Australians, per capita, have nothing to boast about with regard to helping refugees. On the contrary, UNHCR statistics show that we are an embarrassing 27th place in the world or 46th if you consider our relative wealth in GDP. And it is a concerning long term trend as is our asylum seeker policy of pretending that those who seek asylum by boat are somehow not real refugees, a strategy which allows us to put them into prison camps on Nauru and Manus Island where they must endure the punishment of indefinite detention and brutality at the hands of guards to teach others a lesson.
In 2013, moreover, Australia took a giant step backwards when our incoming ultra-right Abbott government made a politically expedient cut to our total intake of refugees of 30%. It was one of the first acts of the new government. Yet to hear our politicians on our ABC currently and to hear journalists such as James Carleton on RN Breakfast this morning, you would think we were a nation of over-achieving humanitarians, doing so much heavy lifting in refugee resettlement that we are all in danger of developing compassion fatigue. Nothing could be further from the truth.
And while we are far from the truth, let’s start with our PM and his ministers Robb, Dutton who are so morally irresponsible, so blinkered or indoctrinated by their own propaganda that they can repeat the claim that Australia ‘takes more refugee and humanitarian entrants,’ than any other country, as Tony Abbott put it on radio 5 September.
It is grossly irresponsible not to add that this claim is true only if you ignore 96.9% of refugees in the world and confine comparisons to the miniscule 3.1% resettled by the UN.
If you redefine who is a refugee, in other words, if you exclude roughly 97% of all other refugees, you can brag. Most Australians would be ashamed if they knew the truth. Instead, a shameful lie is perpetrated upon the unwary.
It is more than shameful, moreover, that this pernicious lie is repeated on our ABC Monday and Tuesday. Australians trust their ABC. But, then, that’s the tactic. Repeat the lie until it is believed; accepted as truth; received wisdom. No-one will bother to check the facts – even if all they have to do is visit the UNHCR website.
In 2014 UNHCR data shows the 14,350 refugees recognised or resettled in Australia during 2014 made up 0.43% of the global total. Australia ranks 22nd overall, 27th on a per capita basis and 46th relative to total national GDP.
It has been much the same for the previous ten years. 141,047 refugees were recognised or resettled by Australia. This was 1.16% of the global total of 12,107,623 which earns Australia 23rd rank overall, 27th per capita and 46th relative to national GDP.
Australia’s PM has earned international censure for his party’s stance towards refugees, most recently in an editorial in The New York Times 5 September.
‘Prime Minister Tony Abbott has overseen a ruthlessly effective effort to stop boats packed with migrants, many of them refugees, from reaching Australia’s shores. His policies have been inhumane, of dubious legality and strikingly at odds with the country’s tradition of welcoming people fleeing persecution and war.’
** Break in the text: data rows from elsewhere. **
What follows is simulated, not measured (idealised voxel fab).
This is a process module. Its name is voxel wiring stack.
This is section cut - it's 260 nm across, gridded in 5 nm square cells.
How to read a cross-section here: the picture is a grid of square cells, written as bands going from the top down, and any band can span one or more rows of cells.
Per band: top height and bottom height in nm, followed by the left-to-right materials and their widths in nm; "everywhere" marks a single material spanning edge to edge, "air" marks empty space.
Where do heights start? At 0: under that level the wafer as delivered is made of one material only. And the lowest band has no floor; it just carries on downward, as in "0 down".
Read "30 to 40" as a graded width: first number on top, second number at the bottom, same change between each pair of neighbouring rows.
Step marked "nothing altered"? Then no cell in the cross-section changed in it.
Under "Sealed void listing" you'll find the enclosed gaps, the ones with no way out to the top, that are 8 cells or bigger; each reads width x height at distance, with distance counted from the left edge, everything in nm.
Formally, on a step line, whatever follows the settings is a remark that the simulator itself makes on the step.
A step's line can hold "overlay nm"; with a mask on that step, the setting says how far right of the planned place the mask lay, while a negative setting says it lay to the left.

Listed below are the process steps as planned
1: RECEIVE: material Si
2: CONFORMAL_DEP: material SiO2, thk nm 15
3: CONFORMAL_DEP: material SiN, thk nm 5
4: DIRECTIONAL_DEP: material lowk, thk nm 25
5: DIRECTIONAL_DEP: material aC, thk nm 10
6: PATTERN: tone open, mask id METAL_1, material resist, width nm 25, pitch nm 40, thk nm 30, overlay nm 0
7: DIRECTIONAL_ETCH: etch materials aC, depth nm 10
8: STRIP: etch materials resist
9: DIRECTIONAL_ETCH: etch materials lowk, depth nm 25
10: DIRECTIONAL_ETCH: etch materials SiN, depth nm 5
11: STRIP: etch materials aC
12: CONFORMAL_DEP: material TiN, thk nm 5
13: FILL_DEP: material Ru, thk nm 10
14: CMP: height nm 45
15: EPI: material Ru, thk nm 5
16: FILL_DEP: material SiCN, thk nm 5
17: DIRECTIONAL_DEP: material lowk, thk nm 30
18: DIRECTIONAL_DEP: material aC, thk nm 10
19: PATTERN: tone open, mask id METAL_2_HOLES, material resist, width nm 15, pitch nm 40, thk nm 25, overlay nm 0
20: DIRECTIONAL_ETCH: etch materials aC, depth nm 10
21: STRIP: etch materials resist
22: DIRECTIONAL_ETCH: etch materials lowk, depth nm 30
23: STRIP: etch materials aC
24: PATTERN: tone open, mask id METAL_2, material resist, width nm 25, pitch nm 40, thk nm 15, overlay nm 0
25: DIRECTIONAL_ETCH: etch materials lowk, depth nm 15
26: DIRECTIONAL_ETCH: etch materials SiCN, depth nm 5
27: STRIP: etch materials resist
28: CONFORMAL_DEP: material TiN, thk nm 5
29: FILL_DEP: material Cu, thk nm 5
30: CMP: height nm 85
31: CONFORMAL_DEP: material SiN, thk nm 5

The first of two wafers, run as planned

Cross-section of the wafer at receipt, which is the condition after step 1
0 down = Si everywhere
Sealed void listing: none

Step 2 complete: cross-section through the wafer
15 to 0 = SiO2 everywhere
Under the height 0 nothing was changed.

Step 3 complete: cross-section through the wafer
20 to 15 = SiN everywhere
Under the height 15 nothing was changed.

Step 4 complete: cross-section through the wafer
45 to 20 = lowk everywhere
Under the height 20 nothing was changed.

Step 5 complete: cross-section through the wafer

The editor notes that European officials have travelled to Australia recently and quotes an International Organisation for Migration spokesman who explains that while politicians may love fences, the fences such as those built by our asylum seeker policies in fact create further suffering, adding to, rather than alleviating the world’s growing refugee and humanitarian crisis. It is inexcusable that people fleeing emergencies should end up finding themselves in conditions more desperate, more hopeless and degrading than those which forced them to flee their homes.
Australians deserve better than to be fed lies which cruelly distort the truth about its policies towards refugees. Now we are experiencing a wave of compassion for refugees from Syria, a compassion triggered by images of a three year old boy washed ashore on a Turkish beach.
Compassion is to be encouraged, however, belated its discovery, provided it is not confused with sentimentality. Now that we have glimpsed the truth, perhaps, been helped to understand the truth about what it means to be one of the 19.5 million refugees in the world today, more of us will demand an end to indefinite detention and the daily brutalities of our camps on Nauru, Manus Island. But only if we demand the truth from our politicians, expect the truth from our national broadcaster.
Shame on the ABC for lamely accepting the lies of its politicians for in repeating those lies it allows itself to become an instrument of propaganda. Shame on our political leaders who in seeking power through manipulation and deception demean all Australians.